I've summarized some of my own thoughts from the cast here:

General

   * IW partnering through Steam is what you will see in the future. Matchmaking is not through Steam, but IW.NET is run in conjunction with Steam.
   * GSP's will no longer be renting out servers.
   * No PunkBuster. VAC will be used as an anti cheat.
   * Retail distribution: Pre-orders will get a disk. Or you could order from Steam.
   * DLC may now need to be paid for - not confirmed.
   * Piracy was only a small reason for going to IW.NET - not the whole reason.

Clans:

   * No more clan servers. Private matches, replace clan servers.
   * Listen servers will connect to each other.
   * IW.NET/Steam will replace the community server admin

Competitive Gaming

   * Competitive gaming has changed forever.
   * It might be possible in the future for IW engineers to load a "competitive" setting on IW.NET, but it is far from a guarantee. It might also never happen.

Modding

   * Modding the game is now very much in question. Fourzerotwo had no info on modding. However, it appears that there will be no mods or maps for MW2.
   * Modding in SpecOps? Unknown.

So what this means:

NO dedicated servers, so no clan servers, or clans.

NO being able to have clan matches/join other clan servers

NO punkbuster, instead they will be using VAC (Valve Anti-Cheat System), the same thing used in CS:S, HL:deathmatch, TF2, L4D etc

NO moderating servers

There will be private matches, but they can't be moderated by anyone and not just anyone can join, they must be invited

There is apparently also a possibility that PC gamers will now have to pay for updates, map packs, patches etc, much like console gamers do.

There is a possibility of a couple of things where EVENTUALLY there will be dedi servers. They are:

(*=low chance, *****=very high chance)

Initially there will be both dedi and matchmaking systems (**)
A few patches in the future, there will be dedi servers, similar to what L4D was initially (****)

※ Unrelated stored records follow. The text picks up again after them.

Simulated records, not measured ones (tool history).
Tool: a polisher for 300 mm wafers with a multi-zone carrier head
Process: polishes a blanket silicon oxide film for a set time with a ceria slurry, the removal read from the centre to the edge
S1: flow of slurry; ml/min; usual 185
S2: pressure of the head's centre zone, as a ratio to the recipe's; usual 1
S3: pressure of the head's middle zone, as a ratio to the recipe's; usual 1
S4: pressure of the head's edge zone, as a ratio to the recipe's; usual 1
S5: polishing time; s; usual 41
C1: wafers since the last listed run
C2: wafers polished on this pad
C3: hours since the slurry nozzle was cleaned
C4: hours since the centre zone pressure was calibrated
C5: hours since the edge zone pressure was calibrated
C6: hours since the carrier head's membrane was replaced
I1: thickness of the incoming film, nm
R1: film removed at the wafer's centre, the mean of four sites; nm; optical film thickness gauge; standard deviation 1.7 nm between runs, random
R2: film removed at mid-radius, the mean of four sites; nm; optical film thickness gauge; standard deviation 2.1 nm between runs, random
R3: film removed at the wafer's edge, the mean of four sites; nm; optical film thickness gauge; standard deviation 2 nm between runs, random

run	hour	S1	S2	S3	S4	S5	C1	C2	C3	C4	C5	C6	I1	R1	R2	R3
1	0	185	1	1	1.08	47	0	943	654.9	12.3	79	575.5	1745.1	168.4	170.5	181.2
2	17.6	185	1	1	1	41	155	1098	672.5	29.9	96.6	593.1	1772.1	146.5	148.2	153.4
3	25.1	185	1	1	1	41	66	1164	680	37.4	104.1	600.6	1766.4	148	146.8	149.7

All from the top, but not finalised yet, but I for one am dropping my preorder right now and waiting for the game to come out to see if it is all true before I get it, i'm not getting some sucky game where you have to go through a matchmaking system with no clan servers

You can read about what the community think from the IW forums here:

http://www.infinityward.com/forum/viewtopic.php?f=13&t=107652&sid=493e4913cac2979c521877de101050f5


----------



## Shane (Oct 18, 2009)

> NO punkbuster, instead they will be using VAC (Valve Anti-Cheat System



Actualy i would favour VAC over Punkbuster....ive had a fair share of punkbuster problems in the past...and if someone manages to get hold of your cd key and hacks then punkbuster bans it....they will not reverse the ban even if you can prove it wasnt you!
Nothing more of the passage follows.